I’m currently investigating performances of a simple dask.array workflow that just computes the standard deviation of an array (using the distributed scheduler). For understanding purpose, I just used a single node and I tested 2 different configurations:
1 worker with 12 thread (thread-based parallelism)
12 workers with 1 thread (multi-processing parallelism)
Even if the result is correct in the 2 cases, it seems that memory is released quite quickly when using thread-based parallelism contrary to process-based parallelism where the amount of memory tagged as “in-memory” in the dashboard continuously grows until about 80% of the computation and then fall quickly.
Moreover, for the multi-process case, the scheduling looks quite inefficient (large white area between tasks, …).

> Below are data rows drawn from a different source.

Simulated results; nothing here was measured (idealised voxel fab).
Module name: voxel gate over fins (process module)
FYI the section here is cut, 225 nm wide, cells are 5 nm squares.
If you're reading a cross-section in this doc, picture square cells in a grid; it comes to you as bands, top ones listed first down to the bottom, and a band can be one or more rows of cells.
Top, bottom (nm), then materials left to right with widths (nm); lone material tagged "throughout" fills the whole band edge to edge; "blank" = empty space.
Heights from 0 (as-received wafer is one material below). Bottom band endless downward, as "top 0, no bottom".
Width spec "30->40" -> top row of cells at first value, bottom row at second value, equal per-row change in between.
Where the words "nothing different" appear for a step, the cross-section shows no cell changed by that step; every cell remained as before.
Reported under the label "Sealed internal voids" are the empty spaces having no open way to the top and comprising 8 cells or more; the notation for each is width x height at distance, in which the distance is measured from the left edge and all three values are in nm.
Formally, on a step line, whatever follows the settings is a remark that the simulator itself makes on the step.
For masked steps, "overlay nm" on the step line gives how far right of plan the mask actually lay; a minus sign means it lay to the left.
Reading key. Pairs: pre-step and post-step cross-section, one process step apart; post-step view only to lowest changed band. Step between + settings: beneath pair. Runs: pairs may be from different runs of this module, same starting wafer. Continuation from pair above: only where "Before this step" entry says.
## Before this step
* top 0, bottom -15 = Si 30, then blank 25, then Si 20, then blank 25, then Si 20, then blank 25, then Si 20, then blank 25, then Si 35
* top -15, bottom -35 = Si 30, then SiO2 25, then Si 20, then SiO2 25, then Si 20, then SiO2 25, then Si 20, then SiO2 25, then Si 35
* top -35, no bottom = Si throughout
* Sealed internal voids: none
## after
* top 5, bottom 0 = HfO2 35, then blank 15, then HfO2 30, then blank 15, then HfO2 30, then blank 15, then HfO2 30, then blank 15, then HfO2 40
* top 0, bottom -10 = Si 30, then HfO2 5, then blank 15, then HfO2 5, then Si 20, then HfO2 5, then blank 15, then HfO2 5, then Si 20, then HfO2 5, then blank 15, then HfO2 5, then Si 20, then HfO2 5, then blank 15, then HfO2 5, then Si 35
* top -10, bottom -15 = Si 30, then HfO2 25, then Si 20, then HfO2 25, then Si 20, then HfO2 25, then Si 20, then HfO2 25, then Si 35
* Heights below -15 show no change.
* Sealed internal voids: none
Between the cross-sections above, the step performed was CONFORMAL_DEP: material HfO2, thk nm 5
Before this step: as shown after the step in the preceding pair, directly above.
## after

top) process based parallelism, bottom) thread based parallelism
Thanks for the question @smartin! It’s possible what you’re seeing is related to this behavior, and you could investigate by manually trimming memory. Would you also be able to share a minimally reproducible example of the calculation you mentioned? Then we could dig into the scheduling differences you showed in the screenshot as well.
Thanks very much for your response and suggestions,
The memory is correctly released at the end of the computation so trimming memory should not help me. My main concern is that I cannot figure out why the memory footprint (during the computation) and also the scheduling performances are very different in the 2 scenarios (thread-based vs process-based).
As you can see in the screenshot there are 3232 "in-memory items” in the first case (12 processes at about 80% of the computation) while there are never more than 100 "in-memory items” in the second case (thread based). Objects seem to be continuously released in the thread-based approach while they are mainly released at the end of the computation in the process-based approach.
I suspect that the graph task is processed more broadly than deeply. Note that I investigate these scenarios because I plan to use Dask to schedule image processing tasks that cannot be processed in different threads.
Here is a sample code that allows you to reproduce the issue
from dask import array
data = array.random.random((82944, 126976, 3), chunks=(1024,1024,3))
std = data.std()
std.compute()
to start workers in a thread-based way dask-worker.exe tcp://192.168.0.104:8786 --nprocs=1 --nthreads=12
to start workers in a process-based way dask-worker.exe tcp://192.168.0.104:8786 --nprocs=12 --nthreads=1
If you scale down your example, you can look at the task graph and see the scheduler taking a different approach for the two scenarios. Reading this page on scheduling decisions sheds some light on what the task graph is showing, and it seems your suspicions are correct that depth-first scheduling is possible with the threaded-based approach. This depth-first scheduling allows intermediate results to be cleared more quickly.